MPs have yet again blasted a £98 million BBC project designed to revolutionise the way the broadcaster delivered content as a “complete failure”.
The Public Accounts Committee (PAC) said the Digital Media Initiative only had one working system in place, which had 163 regular users and a running cost of £3 million a year. That was compared to £780,000 for the system it had replaced.
The BBC cancelled any further work on the Digital Media Initiative last year, admitting it had wasted licence fee payers’ money. It was supposed to have completed the project in 2011, but failed to do so, despite ditching contractor Siemens and taking the project in-house.
That move did not save it, however. In the end it was only used to produce one programme: Bang Goes the Theory.
“Given the gaps in the BBC’s in-house capability, it is in retrospect unclear to us why the BBC ever thought it could complete what Siemens had been unable to deliver,” the PAC report read. “The BBC was far too complacent about the DMI’s troubled history and the very high risks involved in taking it in-house.”
The BBC was also criticised for not supplying “important evidence” – a 2010 report from Accenture about the DMI, when it reported to the committee in January 2011. That “contributed to our false impression of the progress by DMI”, said Margaret Hodge MP, chair of the PAC.

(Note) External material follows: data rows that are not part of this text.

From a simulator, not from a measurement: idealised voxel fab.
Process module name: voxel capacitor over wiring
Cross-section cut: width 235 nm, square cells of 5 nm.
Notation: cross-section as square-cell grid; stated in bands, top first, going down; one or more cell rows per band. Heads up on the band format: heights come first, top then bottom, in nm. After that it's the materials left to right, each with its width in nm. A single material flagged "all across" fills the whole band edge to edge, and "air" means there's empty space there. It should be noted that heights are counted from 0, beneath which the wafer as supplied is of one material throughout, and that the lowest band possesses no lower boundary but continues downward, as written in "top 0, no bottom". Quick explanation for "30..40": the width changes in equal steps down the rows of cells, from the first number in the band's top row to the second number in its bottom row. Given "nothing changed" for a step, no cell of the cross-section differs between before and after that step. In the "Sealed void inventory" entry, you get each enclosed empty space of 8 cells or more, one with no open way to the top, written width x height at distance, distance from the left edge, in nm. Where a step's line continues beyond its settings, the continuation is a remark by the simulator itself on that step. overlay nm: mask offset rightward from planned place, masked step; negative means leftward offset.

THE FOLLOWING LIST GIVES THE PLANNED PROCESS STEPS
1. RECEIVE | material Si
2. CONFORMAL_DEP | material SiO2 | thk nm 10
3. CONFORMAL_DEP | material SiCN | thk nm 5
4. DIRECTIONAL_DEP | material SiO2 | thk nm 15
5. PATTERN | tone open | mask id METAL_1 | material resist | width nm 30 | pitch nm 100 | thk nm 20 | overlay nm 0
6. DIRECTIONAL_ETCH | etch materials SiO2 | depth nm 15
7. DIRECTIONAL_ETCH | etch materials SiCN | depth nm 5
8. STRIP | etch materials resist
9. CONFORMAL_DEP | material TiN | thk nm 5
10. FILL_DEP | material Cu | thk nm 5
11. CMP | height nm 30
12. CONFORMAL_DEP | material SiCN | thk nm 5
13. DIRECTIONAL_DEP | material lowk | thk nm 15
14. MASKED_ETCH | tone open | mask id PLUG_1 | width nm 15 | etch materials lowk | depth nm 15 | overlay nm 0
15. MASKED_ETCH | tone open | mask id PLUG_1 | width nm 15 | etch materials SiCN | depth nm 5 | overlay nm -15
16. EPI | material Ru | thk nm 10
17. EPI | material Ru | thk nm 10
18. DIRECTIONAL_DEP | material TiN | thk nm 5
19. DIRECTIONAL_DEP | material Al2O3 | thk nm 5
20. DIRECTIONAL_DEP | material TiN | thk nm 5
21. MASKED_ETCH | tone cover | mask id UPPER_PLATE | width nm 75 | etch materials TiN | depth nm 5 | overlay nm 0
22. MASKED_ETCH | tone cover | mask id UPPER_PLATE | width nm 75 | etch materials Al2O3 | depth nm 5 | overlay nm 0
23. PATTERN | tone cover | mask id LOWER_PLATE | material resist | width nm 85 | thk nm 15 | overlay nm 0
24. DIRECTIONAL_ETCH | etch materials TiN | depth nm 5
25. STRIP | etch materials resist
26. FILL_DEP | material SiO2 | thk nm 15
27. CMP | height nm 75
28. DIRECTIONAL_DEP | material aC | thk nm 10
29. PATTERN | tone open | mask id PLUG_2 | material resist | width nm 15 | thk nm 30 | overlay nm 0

“The BBC’s Digital Media Initiative was a complete failure. Licence fee payers paid nearly £100 million for this supposedly essential system but got virtually nothing in return,” she added.
Former BBC chief technology officer John Linwood revealed he is taking legal action against the corporation, after he was suspended then sacked over the apparent failure of the DMI. He contested the claims that the project had not delivered much useful.